My primary objective in writing this book is to convince you that Jesus Christ is the source of truth. In this sense, truth is not merely a philosophical concept: it is deeply personal. In himself, Jesus embodies truth and is the seminal source of what is true. The apostle John wrote that the “Word” incarnated into the human race and lived for a while on earth, full of “grace and truth” (John 1:14). “Word” here does not signify the Bible; it signifies Jesus Christ. Although the Bible is inspired, authoritative, and reliable, it still functions in a secondary capacity to point us to him who is in himself the truth – Jesus.
I have subtitled this book “Restoring a Lost Focus” because I believe that over the last few centuries the church has lost its early focus on the centrality of Jesus. He is not simply the originator of a variation of Jewish religion, or just a sublime model of ethical living. Jesus is the Alpha and Omega, the creator of all that is, the living lord of life itself, and the effective head of the church. Yet, for some, Jesus has become merely a historic character trapped in the time warp of the biblical world, like some strange exotic dried flower pressed between the pages of a book. Others regard Jesus as the saviour of humankind but also a redeemer whose immediate relevance ended in the year AD 34. Some enshrine Jesus as lord of their lives, yet for them scripture mediates his lordship, and in reality, it is the Bible that reigns as lord of their lives. However, Jesus is alive! He did not cease to exist on the cross of Calvary. He rose again and as such he is the reigning lord of life, the creator and sustainer of all that is, and the author, focus, and interpreter of scripture. In this book, I seek to centre Christian faith in Jesus without diminishing the inspired authority of the Bible in any way.
I believe in the inspiration of scripture, but the Bible is not God – Jesus is. We do not worship the Bible – we worship God; Father, Son and Holy Spirit. The Bible does not give us eternal life – Jesus does. No matter how revered and important the Bible is, and it is very important indeed, we must never allow it to overshadow the Lord Jesus Christ or to compete with him for our affection. This is not its purpose and I am as sure as I can be that God is not pleased when we focus so much on the Bible that we lose sight of Jesus.
I want to put a magnifying glass into your hand and then, as you read this book, ask you to move the magnifying glass away from the page until the word ‘Bible’ blurs and the ascription ‘Jesus, Word of God’ comes into focus. I believe that the Bible is God-inspired and is therefore the written Word of God. However, it seems to me that most Christians focus so intently on the ‘book’ that they fail to comprehend the living ‘Word’.
Two scriptures that speak most clearly into the current loss of focus are John 5:39–40 and John 20:31. Read together, and in the first person, they form the statement, “You diligently study the Scriptures because you think that by them you possess eternal life. These are the Scriptures that testify about me, yet you refuse to come to me to have life … these are written that you may believe that I Jesus am the Christ, the Son of God, and that by believing you may have life in my name.”

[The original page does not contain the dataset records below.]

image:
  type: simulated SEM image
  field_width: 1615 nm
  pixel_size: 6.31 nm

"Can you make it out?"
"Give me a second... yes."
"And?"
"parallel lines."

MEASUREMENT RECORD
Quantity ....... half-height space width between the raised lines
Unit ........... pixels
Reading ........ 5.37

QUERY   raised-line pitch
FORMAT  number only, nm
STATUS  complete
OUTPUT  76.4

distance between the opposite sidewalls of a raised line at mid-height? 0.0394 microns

A second objective of this book is to challenge you to rethink some of your underlying assumptions. I am goading some of the ‘sacred cows’ of the conservative Christian Faith in order to stimulate thinking and, ultimately, strengthen faith. For instance, I am probing the traditional approach to the canon of scripture and some of the conventional notions of inspiration and inerrancy of scripture. Whether or not these turn out to be more ‘bull’ than ‘sacred cow’ will depend, not only on my analysis, but also on the way you think.
We all have givens: basic assumptions that we develop and entrench during the course of our lives. I am probing these and highlighting the process by which we acquire knowledge and assimilate truth. Our world-views and belief systems rest largely on our foundational assumptions. Philosophers call these a priori givens, and they lie beneath the surface of our normal thought processes and provide us with the foundations on which we build our house of knowledge. Often we are ‘taught’ these foundational concepts and we accept them as true without real interrogation or testing. Once we have laid these foundation blocks we seldom, if ever, re-examine, let alone re-lay them. I want to ask you to look carefully at some of the foundational assumptions in your particular mental house of knowledge. As part of this process, I want to encourage you to loose yourself from over-reliance on the books, lectures, sermons, and teachings that have influenced your thinking. A lot of what we read and hear is good and true; however, much of what we accept as truth is based largely on the deductions and conclusions of others. Some of these opinions can withstand rigorous testing, but some cannot. The problem is that, in many cases, we accept both the solid and the crumbly as foundation stones in our house of knowledge.
Why are we often so undiscerning? Perhaps it is because we lay most of our knowledge foundations at an early age. Perhaps it is because we have been programmed to accept as truth that which is pronounced convincingly by authority figures. Perhaps we are just mentally lazy. I hope to challenge your thinking on a number of ideas most Christians would regard as foundational: the a priori givens of our Christian world- view.
We are living in an age when, as in the days of Isaiah the prophet, “truth has stumbled in the streets”, and is “nowhere to be found” (Isaiah 59:14–15). In our day, we have reduced truth to just another aspect of personal or community preference. Relativism1 and pragmatism2 rule. The motto of the age is ‘If it appears to work for me, then it must be true’. This is not just prevalent in society, business, and politics, but is also a dominant mind-set within the church. I do not believe we should allow ourselves to default into this mind-set.
Pilate asked Jesus, “What is truth?” (John 18:38). We must be able to answer this question. However, through this book I want to attempt more than an answer to Pilate’s question. I want to go further and deeper and seek to uncover the very source of truth. We need to understand the nature of truth, but we also need to know from whence it comes. Not just ‘what is truth?’, but also ‘what is its source?’
1 Relativism is the theory that truth is not the same for all people; that there is no single, unchanging, and absolute truth concerning anything.
2 Pragmatism is the theory that truth is a matter of the practical usefulness of beliefs.